# Padstow



## 89074 (May 13, 2005)

Going for a days cooking course at Rick Stein's school in Padstow at the end of January. Want to find a place to wild camp safely for the Saturday night. Either that or a certified site (but as I have mislaid my Big Book of C&CC sites) . 
Any ideas ?


----------



## fjmike (May 10, 2005)

Am I jealous or what. Just had a look at my Autoroute map and the nearest that is open at this time of the year is about 3.5 miles away

Mr W F Andrew, Towan Farm, OS Field No 1125, Constantine Bay, Cornwall. [Tel:~01841 520116 ] 1 acre, partly level. Own san essential. Advance prior notice of visit appreciated. Open Jan-Dec.


----------



## 89074 (May 13, 2005)

thanks for that, exactly what I needed. 
and yeh I am lucky


----------



## Anonymous (Nov 10, 2000)

We stayed at Old Mcdonalds farm. Its at Porthcothan Bay near Padstow. It was not the cheapest of CS but you do get free admittance to the Animal Farm. Phone 01841 540829. All year and hookups.
Hope you have a good time at Padstow,
Rowley


----------



## 89074 (May 13, 2005)

thanks Rowley 

Think Old McD would be the one if I was staying longer and with my daughter who would like the farm but as the course finishes early evening I need the closest site to Padstow itself. 

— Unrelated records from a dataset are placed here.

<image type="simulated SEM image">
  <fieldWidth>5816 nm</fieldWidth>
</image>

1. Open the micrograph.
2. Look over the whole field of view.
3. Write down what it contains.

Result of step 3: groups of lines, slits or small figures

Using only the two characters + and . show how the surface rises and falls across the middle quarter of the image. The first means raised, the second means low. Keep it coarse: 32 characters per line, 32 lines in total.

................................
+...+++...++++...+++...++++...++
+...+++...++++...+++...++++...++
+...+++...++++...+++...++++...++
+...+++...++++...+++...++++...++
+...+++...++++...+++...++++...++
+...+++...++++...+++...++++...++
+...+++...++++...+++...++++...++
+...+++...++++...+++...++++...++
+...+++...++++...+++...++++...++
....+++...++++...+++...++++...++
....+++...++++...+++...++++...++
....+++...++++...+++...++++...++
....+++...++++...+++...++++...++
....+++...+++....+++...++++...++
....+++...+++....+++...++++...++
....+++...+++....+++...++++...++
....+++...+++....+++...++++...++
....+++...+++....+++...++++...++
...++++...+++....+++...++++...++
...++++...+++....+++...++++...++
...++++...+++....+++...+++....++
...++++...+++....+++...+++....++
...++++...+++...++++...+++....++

Anyone wildcamped around here. If you don't want to reveal your secrets you could always PM me :wink:


----------



## fjmike (May 10, 2005)

Tweenie can you feedback to me how you get on with a pitch etc. as I would like to go to Riks plaice(groan) for a fish supper whilst its not tourist season thanks


----------



## 89074 (May 13, 2005)

no problem.....rang Towan Farm and left a message on the answer phone so hopefully will know more soon. 

the course is a one day Thai Fish Cooking taster 
getting quite excited about it


----------